Well, it's a lot nicer than it was where I left off yesterday. The router bridge (seen at the end of this post) is such a nice way to plane things, and I've thought of some ideas that might make setup a lot easier.

I've moved up to a 5/8" or maybe 3/4" bit and it makes planing a lot faster. Too, I found that just putting masking tape along the bottom edges, curved to stick to the workbench is more than adequate as a hold down until I come up with a better solution - probably wedges. The tape doesn't hold in the direction through the face you've taped and it's opposite side. It holds in the direction of that edge. The front and back runs keep it from moving side to side, and vice versa. It was rigid as could be the 3 times I set up and planed, and I took much deeper passes than I have in the past.

As for tearout from the bit, this is eliminated by first framing the piece in a clockwise direction, half the bit over the piece, half hanging off the edge. This runs the bit along the outside edge in what machinist's would call a 'climb milling' direction. In other words, the cutter edges don't dig into the material and scoop up in the direction of motion, like a bulldozer scooping and lifting as it drives, but instead roll over it like a wheel, hammering straight down into the wood and scooping down and back into already cleared area. There was one spot where I pushed through from front to back and did get a little swath of tearout, but it will be gone after rounding the edge with the router and final sanding. Switching back to first framing the face clockwise, then going back and forth to clear the middle stopped all tearout entirely. Wasn't even a great bit - just a blue Ryobi straight bit from a large set I got years ago. It was about 2 minutes per full pass on this small thing.

After that, I slowly, carefully passed one long and one adjacent short edge over the jointer. All of the corners were remarkably square, before and after the jointing operation. That helped a lot. Then I used my large miter sled to trim the opposite faces to those to get them parallel. My hold down clamp on the sled (Incra T-track setup) wouldn't hold the thick slab tightly against the fence, so I just clamped it to the sled itself, first pushing it up against the front edge of the board. As it clamped down, it flexed outward a bit, pressing the slab tightly against the fence. I couldn't budge it. It's a good technique for the future.

The amazing thing was that all 4 corners read exactly the same thickness on my digital calipers, to the 128th of an inch. I had used small scraps of plywood to shim the board up high enough to take passes with the router, and didn't bother to register anything - just clamped down the rails, taped down the board, and made the passes. It's a well set up system, and that has me quite pleased where future efforts are concerned. I went over it with 3 grits in my ROS to knock away the router bit marks and remove my circular saw's unfortunate burn marks. The grits were something like 60, 120, and 220. Anyway, pics!

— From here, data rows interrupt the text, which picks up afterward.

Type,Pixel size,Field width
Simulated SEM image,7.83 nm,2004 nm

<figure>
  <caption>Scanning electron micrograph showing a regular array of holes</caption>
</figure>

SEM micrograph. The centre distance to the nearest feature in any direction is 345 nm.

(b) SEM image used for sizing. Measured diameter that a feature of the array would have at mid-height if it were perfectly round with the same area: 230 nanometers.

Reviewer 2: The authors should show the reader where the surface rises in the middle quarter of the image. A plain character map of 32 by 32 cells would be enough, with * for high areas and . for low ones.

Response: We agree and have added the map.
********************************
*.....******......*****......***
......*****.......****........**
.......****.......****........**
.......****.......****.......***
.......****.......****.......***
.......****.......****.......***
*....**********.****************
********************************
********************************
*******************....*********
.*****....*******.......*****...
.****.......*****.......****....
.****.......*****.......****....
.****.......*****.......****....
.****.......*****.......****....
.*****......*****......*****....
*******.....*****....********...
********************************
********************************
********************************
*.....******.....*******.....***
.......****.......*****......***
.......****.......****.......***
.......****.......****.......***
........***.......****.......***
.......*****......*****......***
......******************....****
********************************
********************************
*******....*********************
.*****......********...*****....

This face, with the little knotty void region will be the bottom:



This is the top:



It's not as pretty as it would have been with PurpLev's suggested long-grain glue-up (see 2 posts back in this series, and sorry, Purp!), but it sated my curiosity about making an oak end grain board from scraps. The edges aren't half bad, either. That dark stripe repeating itself on the long sides came through:





And here are the narrow ends:





Next up, rounding over the edges - going with large roundovers for this - then rubber feet, branding the bottom, and giving it a nice bath in butcher's block oil!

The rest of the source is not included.